TELLURIDE – Frigid Friday night temperatures did not stop more than a hundred revelers from attending the inaugural lighting of the Telluride Ski Tree in Elks Park and ceremonial Ullr Ski Burn.
The festivities kicked off the second annual Holiday Prelude, Telluride’s early-yuletide festivities that continue through Sunday, Dec. 15.
The campfire flames drew attendees close in to the to the circular steel fire pit, clutching cups of hot chocolate from Telluride Ski and Golf Co. Despite the cold, everyone was smiling, swapping stories about the start of their ski season and expressing elation about the early-season heavy snowfalls.
Behind the revelers stood the silhouette of the ski tree, with its 300 skis forming the branches of the 12-ft. tall steel, wood and plastic structure, complete with a ski pole starburst resting atop this paean to the town’s main industry and to the holiday season.
No other town in Colorado has ever held a town-wide celebration to light a ski tree, Telluride Mayor Stu Fraser told the cheering crowd, its clapping muffled by omnipresent gloves and mittens.
“What a special occasion,” Fraser added, “to think that this tree came together so quickly…. A special thanks to master welder Anton Viditz-Ward for constructing this wonderful tree that represents so much of the Telluride spirit.”
After Fraser’s remarks, Holiday Prelude co-organizer Daiva Chesonis called up Ullr himself to preside over the ceremonial ski burn that petitions the ski gods for good snow throughout the winter.
A bearded Ullr emerged from the northeast corner of Elks Park, guided by sparkler-waving girls, and slowly made his way to Chesonis, who asked him to bless the 2013-2014 ski season with favorable conditions and happiness.
Ullr, a man of few words, kindly obliged before allowing the commencement of the ski burn. A dozen skis stood side by side, each bearing the name of a organizations like the Telluride Ski Resort, Ski Patrol, the Town of Telluride. The head honcho of each entity ceremoniously placed wooden skis in the fire, drawing cheers from the happy crowd.
Holiday Prelude co-organizer Ted Wilson stood on the sidelines, pleased with the results of the ceremony.
“The turnout was great; the ski tree is trending all over social media,” said Wilson, flashing hashtags on Instagram to prove his point.
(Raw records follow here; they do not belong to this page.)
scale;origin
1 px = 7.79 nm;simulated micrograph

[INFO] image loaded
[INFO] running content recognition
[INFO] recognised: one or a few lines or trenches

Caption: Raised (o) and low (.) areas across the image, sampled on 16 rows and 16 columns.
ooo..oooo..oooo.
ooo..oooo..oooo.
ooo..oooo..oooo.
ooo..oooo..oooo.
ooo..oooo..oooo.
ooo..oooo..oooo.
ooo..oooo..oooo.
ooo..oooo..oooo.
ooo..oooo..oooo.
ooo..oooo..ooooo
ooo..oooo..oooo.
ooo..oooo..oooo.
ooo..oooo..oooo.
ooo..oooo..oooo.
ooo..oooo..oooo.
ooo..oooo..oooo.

“I bet you we’ll see copycats across ski country next year,” he added with a wide grin.
“The tree was a success this year. The enthusiasm is there to keep growing this ski tree celebration. Someone left a pair of old skis under the tree last night,” Wilson added.
“If people want to donate for next year’s tree, just leave your skis under the tree. I hope we can grow this tree bigger and bigger for years to come.”